We pulled into the Grand Plaza Park Royal Hotel. There we go with those names again. Grand Plaza Park Royal. It sounded as if they couldn't decide between four names, so they used them all. In yet other incarnations, it had been called the Sofitel Plaza and the Hotel Equatorial. It advertises itself as a five-star hotel.
GREAT GOLDEN STUPA
After a good night's sleep, we headed out to explore the city. Like most of the people of Southeast Asia, the Burmese are extremely polite and friendly. The waterfront bustles; buses pass stuffed with so many people you wonder how they can get off at their stops; children follow you and want to talk and have their picture taken, their cheeks smeared with pale yellow thanaka powder. The powder comes in a stick or round cake to which they add water, then smoothing the color onto the skin. Women and children use it, mostly, and it's worn everywhere, acting as a sunscreen, astringent and beauty aid all in one.
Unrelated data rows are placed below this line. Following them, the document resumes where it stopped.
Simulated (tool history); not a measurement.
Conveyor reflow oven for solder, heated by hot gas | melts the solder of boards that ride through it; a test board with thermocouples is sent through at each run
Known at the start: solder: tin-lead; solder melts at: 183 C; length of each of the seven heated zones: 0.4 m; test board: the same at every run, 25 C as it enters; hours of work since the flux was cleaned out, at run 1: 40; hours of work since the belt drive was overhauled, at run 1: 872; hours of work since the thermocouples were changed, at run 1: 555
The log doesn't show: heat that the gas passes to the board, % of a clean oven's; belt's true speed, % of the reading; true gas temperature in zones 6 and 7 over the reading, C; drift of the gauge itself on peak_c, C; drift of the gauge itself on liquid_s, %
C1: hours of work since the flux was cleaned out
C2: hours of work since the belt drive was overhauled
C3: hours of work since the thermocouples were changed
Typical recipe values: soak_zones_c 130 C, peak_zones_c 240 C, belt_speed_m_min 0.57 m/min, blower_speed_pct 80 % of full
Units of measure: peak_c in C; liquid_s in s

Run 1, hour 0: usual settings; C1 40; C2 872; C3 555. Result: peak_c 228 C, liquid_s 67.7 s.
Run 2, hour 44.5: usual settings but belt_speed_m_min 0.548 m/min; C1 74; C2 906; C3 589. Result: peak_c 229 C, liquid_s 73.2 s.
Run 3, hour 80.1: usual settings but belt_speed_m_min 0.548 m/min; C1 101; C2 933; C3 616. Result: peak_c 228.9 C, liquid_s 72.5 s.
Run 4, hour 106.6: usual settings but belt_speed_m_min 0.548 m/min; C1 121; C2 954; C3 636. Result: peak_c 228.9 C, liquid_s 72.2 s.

Theravada Buddhism is widely practiced in Myanmar (80 percent of the population is Buddhist) and wherever you go in the country, the temples and shrines are beautiful and frequented by devotees. This branch of Buddhism places the responsibility on each individual to work out his or her own salvation, or way of reaching nibbana (nirvana).
You see monks, and to a lesser extent, nuns, everywhere. Boys are expected to "take up the robe and alms bowl" at least twice in their lives. The monks, wearing different shades of red, go out every day and collect their food from their neighborhood.
This day we decide to visit the famous Shwedagon Paya, with its great golden stupa surrounded by smaller temples and shrines. We wait until the late afternoon, when the sun is no longer beating unmercifully on the marble pathway around the temple itself. Burmese temples require you to walk barefoot in a clockwise direction when you circumnavigate the stupa. In the heat of the day, this can be hard on the feet.
Shwedagon Paya is buzzing with activity. Families with children, old people alone, and monks in dark, brown-red robes all join in the stroll past the lesser shrines. This is so obviously a holy place. There are Burmese who hope that just once in their lives they will be able to visit this golden shrine.
At some of the smaller shrines, devout worshippers seem almost transported to a kind of ecstacy by their prayers. Their eyes are closed and their faces are turned to the heavens. Nearby a group of older monks lounge in front of a reclining, white-skinned Buddha, casually watching the crowd. They're enjoying each other's company in the same way any group of guys would at the end of a long day. There's a feeling of celebration — almost like a local bazaar, only without all the noise and food.
Tucked between the shrines are small stations devoted to the days of the week. You go to the one representing the day you were born, pour water from a scoop over an image, and say a little prayer. It's the pleasant sort of ritual that works for the soul, whatever your beliefs.
The next day, we board another plane and fly to Bagan. As we descend onto this vast plain beside the Ayeyarwady River in west-central Myanmar, you begin to see the tops of hundreds of zedi, or stupas, scattered across the landscape.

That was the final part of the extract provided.